The correct approach to a question of this kind has been laid down by the Privy Council in a case which relates to a Mohammadan religious office but would equally be applicable to a Hindu religious office. In – ‘Shahar Bano vs. Aga Mahomed Jaffer Bindaneem’, 34 Ind App 46, their Lordships, after noticing the view taken by the learned Judges of the Calcutta High Court, that

“there is no legal prohibition against a woman holding a mutwalliship when the trust, by its nature involves no spiritual duties such as a woman could not properly discharge ‘in person or by deputy’“

approved this view of the High Court and said “it appears to their Lordships, that there is simple authority for that proposition”. The question, therefore, that requires consideration in the present case is whether the office of the ‘Pujari’ and ‘Panda’ in a temple involves such duties as could not be discharged by a female in person and if so, whether she is also incompetent to get the same discharged by a deputy.

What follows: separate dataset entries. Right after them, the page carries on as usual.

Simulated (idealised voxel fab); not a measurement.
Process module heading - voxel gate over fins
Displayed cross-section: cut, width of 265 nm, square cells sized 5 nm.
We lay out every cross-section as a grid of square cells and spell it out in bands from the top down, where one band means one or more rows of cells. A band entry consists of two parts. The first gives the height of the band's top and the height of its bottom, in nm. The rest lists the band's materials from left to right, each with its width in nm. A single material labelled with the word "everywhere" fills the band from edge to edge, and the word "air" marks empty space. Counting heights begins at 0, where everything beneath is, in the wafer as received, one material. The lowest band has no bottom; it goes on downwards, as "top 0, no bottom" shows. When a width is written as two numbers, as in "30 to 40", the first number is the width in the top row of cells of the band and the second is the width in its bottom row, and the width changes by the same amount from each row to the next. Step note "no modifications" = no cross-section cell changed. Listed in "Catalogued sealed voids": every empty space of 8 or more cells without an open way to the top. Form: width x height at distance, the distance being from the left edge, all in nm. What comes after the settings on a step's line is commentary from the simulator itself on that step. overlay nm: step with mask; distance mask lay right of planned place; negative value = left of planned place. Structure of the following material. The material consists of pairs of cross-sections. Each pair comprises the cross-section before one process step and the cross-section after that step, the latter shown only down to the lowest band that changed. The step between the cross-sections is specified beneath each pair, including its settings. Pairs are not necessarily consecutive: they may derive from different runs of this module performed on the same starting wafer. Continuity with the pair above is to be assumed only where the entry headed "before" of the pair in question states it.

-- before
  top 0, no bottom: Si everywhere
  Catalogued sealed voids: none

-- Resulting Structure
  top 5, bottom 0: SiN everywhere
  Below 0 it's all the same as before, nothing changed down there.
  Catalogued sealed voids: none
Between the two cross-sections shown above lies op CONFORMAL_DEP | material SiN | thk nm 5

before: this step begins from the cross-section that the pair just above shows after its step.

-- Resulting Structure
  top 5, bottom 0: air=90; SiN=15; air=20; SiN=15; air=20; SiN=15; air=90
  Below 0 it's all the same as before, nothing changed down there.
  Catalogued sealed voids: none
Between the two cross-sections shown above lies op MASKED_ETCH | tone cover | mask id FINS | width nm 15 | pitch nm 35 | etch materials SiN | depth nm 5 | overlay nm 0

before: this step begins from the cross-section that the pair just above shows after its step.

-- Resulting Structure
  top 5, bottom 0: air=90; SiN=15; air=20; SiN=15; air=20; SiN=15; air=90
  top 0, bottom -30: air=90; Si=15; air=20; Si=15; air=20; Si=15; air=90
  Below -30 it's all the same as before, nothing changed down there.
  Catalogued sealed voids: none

6. Now for this purpose it is desirable to have a clear idea of the duties of a ‘Pujari’ in an ordinary Hindu temple. A ‘Pujari’ has to perform the prescribed daily worship of the image as well as the special worship of a periodical nature on particular occasions and for prescribed festivals during the year. In- ‘Ramabrahma Chatterjee vs. Kedar Nath’, AIR 1923 Cal 60, Justice Sir Asutosh Mookerjee indicated the daily routine of worship in the following passage:

“The normal type of continued worship of a consecrated image consists of the sweeping of a temple, the process of smearing, the removal of the previous day’s offering of flowers, the presentation of fresh flowers and water, and other like practices. It is sufficient to State that the deity is, in short, conceived as a living being and is treated in the same way as the master of the house would be treated by his humble servant. The daily routine of life is gone through with minute accuracy; the vivified image is regaled with the necessaries and luxuries of life in due succession, even to the changing of clothes, the offering of cooked and uncooked food, and the retirement to rest”.

In Saraswati’s Hindu Law of Endowments the nature of the daily worship of a consecrated idol in a temple is set out at pages 134 and 135 in detail. It must be recognised that the daily worship differs according to the tenets and usages of the religious sect for which the temple is intended and the idol is consecrated. But whatever may be the details of the worship and the variations therein there can be no doubt that the ministration of various services involving personal touch of the idol and often enough, the recitation of religious hymns inclusive of ‘Vedic’ hymns are amongst the normal and essential features of a ‘Pujari’s’ duties, at any rate in temples where the worship is conducted according to the ‘Shastras’. It is also undisputed that according to Hindu Shastras the functions of a ‘Pujari’ can be performed only by certain limited classes and involves special qualifications and that these classes may vary with the nature of the institution. Now, whatever may have been the position in early times, of which there is no clear historical evidence, it appears to have been well established in later times that a female, even of the recognised limited classes, cannot by herself perform the duties of a ‘Pujari. Even at a time when the institution of temple worship had probably not come into general vogue, the incapacity of a woman to recite ‘Vedic’ texts, to offer sacrificial fire, or to perform sacramental rites, is indicated in certain texts of Manu. (See Sacred Books of the East, Manu, Vol. 25, pages 330 and 437, Chapter 9, section 18 and Chapter 11, section 36). Whether it is on the basis of these texts or for some other reason, her incapacity to discharge, in person, the duties of the ‘Pujari’ appears to have been well settled in later times as appears from the following text from Brihan-Naradiya Purana quoted in Saraswati’s Hindu Law of Endowments at page 136:

“Women, those uninvested with the sacred thread, (i.e, the members of the Dvija class before the initiation ceremony has been performed for them), and Sudras are not competent to touch images of Vishnu or Siva. A Sudra, one uninvested with the sacred thread, a woman or an outcaste, having touched Vishnu or Siva, goes to hell”.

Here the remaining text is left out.